How to handle technical interview questions you don't know
You've just been asked something in the technical interview that you genuinely don't know. The room goes quiet. Your first instinct is to say "I don't know" and hope they move on — but that's not how you get hired at Virtusa, WSO2, or any software company worth joining in Sri Lanka. What you do in the next sixty seconds matters more than the correct answer.
Why interviewers ask questions you can't answer
Not every technical question is designed to have a right answer from you. Experienced interviewers at companies like 99X Technology, Calcey Technologies, and IFS are watching how you think — not just what you know.
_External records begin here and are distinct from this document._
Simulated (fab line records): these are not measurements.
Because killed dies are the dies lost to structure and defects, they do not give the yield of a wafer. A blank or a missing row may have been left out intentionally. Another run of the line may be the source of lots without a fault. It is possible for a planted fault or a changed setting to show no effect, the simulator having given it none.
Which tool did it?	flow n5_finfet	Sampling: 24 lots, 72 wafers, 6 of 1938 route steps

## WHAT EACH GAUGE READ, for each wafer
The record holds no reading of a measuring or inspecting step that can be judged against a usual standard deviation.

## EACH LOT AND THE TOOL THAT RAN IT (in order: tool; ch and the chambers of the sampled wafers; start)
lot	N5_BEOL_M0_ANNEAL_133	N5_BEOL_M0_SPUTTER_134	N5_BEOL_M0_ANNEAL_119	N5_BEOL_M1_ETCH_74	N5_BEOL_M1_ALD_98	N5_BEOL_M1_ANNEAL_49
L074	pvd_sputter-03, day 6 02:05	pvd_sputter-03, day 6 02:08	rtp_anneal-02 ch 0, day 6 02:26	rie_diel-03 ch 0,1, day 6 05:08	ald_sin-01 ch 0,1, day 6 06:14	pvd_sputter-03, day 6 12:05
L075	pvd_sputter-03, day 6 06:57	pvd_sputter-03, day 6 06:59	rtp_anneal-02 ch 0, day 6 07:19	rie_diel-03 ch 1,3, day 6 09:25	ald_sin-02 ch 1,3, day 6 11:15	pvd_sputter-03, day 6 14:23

When a senior engineer asks you about a distributed systems concept you've never implemented, they're testing:
- Whether you stay calm under pressure
- Whether you know the boundaries of your own knowledge
- Whether you can reason from first principles
- Whether you're honest about what you don't know
- Whether your thinking is systematic or scattered
Candidates who bluff get caught quickly. Candidates who freeze get screened out. The ones who get hired show structured thinking on unfamiliar ground.
The "think aloud" method
The single most effective technique is to say what you're thinking as you approach the problem — even when you're not sure where you're headed.
Start with what you do know that's adjacent to the question. If someone asks you to explain a consensus algorithm and you haven't worked with distributed systems, you might say: "I haven't implemented Raft directly, but from what I understand about distributed state, the core problem is ensuring nodes agree on a single sequence of operations. Let me reason through what properties a solution would need..."
This does three things: it signals intellectual honesty, demonstrates structured thinking, and often leads you to a more useful answer than you expected. Many Sri Lankan engineering managers will actively help you along once they see you're approaching it correctly.
"We'd rather hire someone who says 'I don't know this exactly, but here's how I'd approach figuring it out' than someone who confidently gives us a wrong answer." — A senior engineering manager at a Colombo-based product company
What to say when you have no footing at all
Sometimes you genuinely have nothing adjacent to build on. That's fine — but your response still matters.
Avoid these:
- "I don't know." (full stop, silence)
- "We didn't cover that in university."
- "Can you ask me something else?"
Say this instead:
- "That's outside what I've worked with directly. Could you tell me more about the context where it comes up? I'd like to see if I can reason toward it."
- "I'm not familiar with that specific tool. Here's how I'd approach learning it if I needed to implement it quickly on the job..."
- "I can speak to the underlying problem that technique is solving — would that be useful?"
The goal is to redirect toward something you can demonstrate, without pretending you know what you don't. A good interviewer will respect this far more than a confident bluff.
Preparing for known unknowns
Before any technical interview at a Sri Lankan firm, research the company's technology stack. If WSO2 is interviewing you, expect questions on identity servers, API gateways, and enterprise integration. If it's a fintech startup, expect queries on payment systems and possibly CBSL regulations on digital payments. If it's a defence or government contractor, expect questions about legacy integration and security protocols.
Build a preparation list with three tiers:
- Things you know well — prepare to explain them cleanly, without jargon inflation
- Things you've heard of but haven't used deeply — prepare a "here's how I'd approach it" script
- Things completely outside your experience — prepare honest acknowledgement plus curiosity
Most interviewers will tell you which tier they're listening for once you're honest about where you stand.
The follow-up that almost nobody sends
If a question stumped you, don't let it end there. A brief follow-up email sent within 24 hours — "I looked into the X question you asked and found that Y is how it works; I'd approach it by doing Z on the job" — is genuinely rare among candidates in Sri Lanka and often decisive in close calls.
It shows initiative, intellectual honesty, and enough professionalism to follow through on a gap you identified in yourself. Three years from now, when you're the one running interviews at your Colombo office, you'll remember exactly which candidates sent that email — and you'll have hired most of them.